GREG SARGENT, WASHINGTON POST

  A new New York Times poll finds support for the Tea Party has dropped to all of 21 percent, but Allison Kopicki ferrets out the nugget that matters most:
Eighty-one percent of voters who support the Tea Party say they will definitely vote in the 2014 election, compared with 67 percent of voters who don’t support the Tea Party…Republican Tea Party voters are 15 points more likely to say they are very or somewhat enthusiastic about voting in this November’s elections for Congress than non-Tea Party Republican voters.
Meanwhile many House Republicans are cossetted away in districts insulated from broader currents of national demographic trends, and it’s clear why the GOP’s agenda remain so in thrall to Tea Party priorities.

Then there’s the Highway Trust Fund. If it becomes insolvent, it could cost hundreds of thousands of jobs and put many infrastructure projects on hold. The Chamber of Commerce has warned against this outcome, in keeping with business leaders’ general embrace of more investments in infrastructure. But GOP leaders’ ability to come up with a way to pay for this is already constrained by Tea Party hostility to government.
Most glaring of all: Immigration reform. This week, one year will have gone by since the Senate passed a comprehensive bipartisan reform compromise. Yet if anything, House Republicans have moved further to the right on the issue. Darrell Issa is nonsensically coming out for the deportation of DREAMers in response to the current border crisis, and the general GOP posture is that this crisis makes reform less likely, when it should make it more urgent.

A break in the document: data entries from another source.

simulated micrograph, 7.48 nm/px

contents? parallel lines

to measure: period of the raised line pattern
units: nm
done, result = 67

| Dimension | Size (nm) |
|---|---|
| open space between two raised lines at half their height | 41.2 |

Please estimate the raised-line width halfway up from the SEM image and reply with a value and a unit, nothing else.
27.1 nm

BUT TEA PARTY RAGE IS RUNNING HIGH: However, the flip side of the story is that Tea Party anger at the establishment is likely to remain on full boil. Last night, after African Americans voting helped put Cochran over the top, McDaniel railed against “voting irregularities” and “liberal Democrats” who helped Cochran win, and refused to concede, while we saw this from his supporters:
They cheered his defiance and chanted “Write Chris In!” as he took the stage and calling out “It’s not over Chris” and “We’re not going with Thad.” McDaniel supporters quickly moved to consider legal challenges based on reported voting irregularities.
Sarah Palin and Sean Hannity last night suggested it might be time for conservatives to go third party.